Distributed XGBoost with Ray

Ray is a general purpose distributed execution framework. Ray can be used to scale computations from a single node to a cluster of hundreds of nodes without changing any code.

The Python bindings of Ray come with a collection of well maintained machine learning libraries for hyperparameter optimization and model serving.

The XGBoost-Ray project provides an interface to run XGBoost training and prediction jobs on a Ray cluster. It allows to utilize distributed data representations, such as Modin dataframes, as well as distributed loading from cloud storage (e.g. Parquet files).

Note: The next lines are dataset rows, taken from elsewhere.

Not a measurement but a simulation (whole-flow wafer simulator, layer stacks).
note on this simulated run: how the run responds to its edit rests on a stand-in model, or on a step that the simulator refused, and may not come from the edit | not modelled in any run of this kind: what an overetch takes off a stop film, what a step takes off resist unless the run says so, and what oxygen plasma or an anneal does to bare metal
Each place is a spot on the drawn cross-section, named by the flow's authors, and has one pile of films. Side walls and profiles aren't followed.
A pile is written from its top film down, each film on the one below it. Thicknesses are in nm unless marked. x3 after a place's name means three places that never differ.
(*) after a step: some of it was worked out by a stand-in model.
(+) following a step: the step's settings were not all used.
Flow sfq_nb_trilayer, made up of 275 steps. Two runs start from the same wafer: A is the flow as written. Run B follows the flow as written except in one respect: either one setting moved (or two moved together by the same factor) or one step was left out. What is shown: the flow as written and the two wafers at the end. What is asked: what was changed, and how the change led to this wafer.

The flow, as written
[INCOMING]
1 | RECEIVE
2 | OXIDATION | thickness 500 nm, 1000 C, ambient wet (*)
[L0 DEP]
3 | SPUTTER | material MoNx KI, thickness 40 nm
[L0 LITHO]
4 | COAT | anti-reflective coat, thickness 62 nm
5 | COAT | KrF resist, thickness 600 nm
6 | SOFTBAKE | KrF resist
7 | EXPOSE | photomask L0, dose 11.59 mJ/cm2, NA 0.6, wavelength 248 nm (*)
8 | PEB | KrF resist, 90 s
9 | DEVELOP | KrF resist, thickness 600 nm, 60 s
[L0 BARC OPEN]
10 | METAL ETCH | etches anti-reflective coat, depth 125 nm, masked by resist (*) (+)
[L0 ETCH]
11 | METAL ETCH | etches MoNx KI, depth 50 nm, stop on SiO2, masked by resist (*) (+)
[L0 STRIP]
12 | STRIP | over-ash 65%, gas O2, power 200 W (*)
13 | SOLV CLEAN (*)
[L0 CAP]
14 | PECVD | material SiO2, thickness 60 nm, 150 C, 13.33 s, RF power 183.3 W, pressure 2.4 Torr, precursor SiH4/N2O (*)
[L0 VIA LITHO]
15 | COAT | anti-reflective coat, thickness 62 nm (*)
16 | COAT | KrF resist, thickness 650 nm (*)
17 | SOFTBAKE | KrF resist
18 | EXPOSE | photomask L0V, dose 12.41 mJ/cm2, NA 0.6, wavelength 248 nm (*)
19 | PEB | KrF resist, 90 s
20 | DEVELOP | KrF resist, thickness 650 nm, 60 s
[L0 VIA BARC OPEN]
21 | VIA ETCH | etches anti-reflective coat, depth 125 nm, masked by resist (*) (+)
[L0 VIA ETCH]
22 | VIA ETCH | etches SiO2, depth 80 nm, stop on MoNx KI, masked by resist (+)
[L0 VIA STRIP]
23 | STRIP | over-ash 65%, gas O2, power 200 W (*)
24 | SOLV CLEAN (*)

XGBoost-Ray integrates well with hyperparameter optimization library Ray Tune, and implements advanced fault tolerance handling mechanisms. With Ray you can scale your training jobs to hundreds of nodes just by adding new nodes to a cluster. You can also use Ray to leverage multi GPU XGBoost training.

Installing and starting Ray

Ray can be installed from PyPI like this:

pip install ray

If you’re using Ray on a single machine, you don’t need to do anything else - XGBoost-Ray will automatically start a local Ray cluster when used.

If you want to use Ray on a cluster, you can use the Ray cluster launcher.

Installing XGBoost-Ray

XGBoost-Ray is also available via PyPI:

pip install xgboost_ray

This will install all dependencies needed to run XGBoost on Ray, including Ray itself if it hasn’t been installed before.

Using XGBoost-Ray for training and prediction

XGBoost-Ray uses the same API as core XGBoost. There are only two differences:

  1. Instead of using a xgboost.DMatrix, you’ll use a xgboost_ray.RayDMatrix object

  2. There is an additional ray_params parameter that you can use to configure distributed training.

Simple training example

To run this simple example, you’ll need to install scikit-learn (with pip install sklearn).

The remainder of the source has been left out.